JULIE HYMAN: So Mario, it's Julie here. Thanks for joining us. So as you, talk to me about your clients and how they are using your technology now, and the kind of difference that it's made in speed, for example, of charging.

MARIO RIVAS: Well, the speed for charging, the best example that I have for you is rather than an electric vehicle, will be on the charger for your 5G phone. So in the 5G phone, we produce now converters that allow you to recharge to a 50% range in five minutes. So you forgot to charge your phone, in five minutes, you're going to get 50% charge. And really, we guarantee 100% charge within half an hour. So that is the kind of increase in speed that you're going to see. And depending on the kind of system that you plug your electric vehicle into, you're going to see similar charges.

JARED BLIKRE: Jared Blikre here. You talk about using a new material, gallium nitride. What does it take to scale up and to get this get this material into factories? And are there any supply chain constraints that you're dealing with here?

MARIO RIVAS: That's a good question. We grow gallium nitride layers on top of regular silicon wafers. And we make it right here in California, in Santa Barbara. And we can scale to very large volumes in very short period of time. We have a secondary production of wafers in Japan. And because of our ability to a scale, it is why we were certified by the Department of Defense to be as a qualified supplier of gallium nitride on silicon wafers.

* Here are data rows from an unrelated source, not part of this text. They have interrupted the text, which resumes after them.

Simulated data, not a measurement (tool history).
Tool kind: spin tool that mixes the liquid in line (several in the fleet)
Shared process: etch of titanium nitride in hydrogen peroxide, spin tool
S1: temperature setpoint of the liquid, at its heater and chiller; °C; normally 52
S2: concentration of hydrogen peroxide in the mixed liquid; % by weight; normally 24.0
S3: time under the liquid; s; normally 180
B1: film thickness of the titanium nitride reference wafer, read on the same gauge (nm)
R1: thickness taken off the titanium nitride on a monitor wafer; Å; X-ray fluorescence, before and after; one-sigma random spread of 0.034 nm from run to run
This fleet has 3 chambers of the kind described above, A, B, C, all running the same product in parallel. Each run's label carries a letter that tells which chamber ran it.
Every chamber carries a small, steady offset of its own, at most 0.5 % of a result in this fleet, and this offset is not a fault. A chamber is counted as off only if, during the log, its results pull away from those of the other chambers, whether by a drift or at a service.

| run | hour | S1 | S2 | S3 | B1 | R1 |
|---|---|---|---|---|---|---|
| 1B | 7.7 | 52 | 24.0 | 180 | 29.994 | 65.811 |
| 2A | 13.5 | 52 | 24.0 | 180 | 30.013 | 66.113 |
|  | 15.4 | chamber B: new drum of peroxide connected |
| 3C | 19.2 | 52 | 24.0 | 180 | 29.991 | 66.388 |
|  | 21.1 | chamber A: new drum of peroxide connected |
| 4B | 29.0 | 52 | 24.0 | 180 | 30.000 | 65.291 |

ADAM SHAPIRO: So the technology that you have doesn't matter if there's a standardized version of charging. Because right now, depending on the car you buy or the electric device you have, there different ways to charge. You're cross platform essentially, correct?

MARIO RIVAS: That is correct, however, it always helps to have standard. So we're happy to see standards come out, like Qualcomm just did a Quick Charge 5, but it will force everybody into a certain specification. And that can only be supplied with gallium nitride.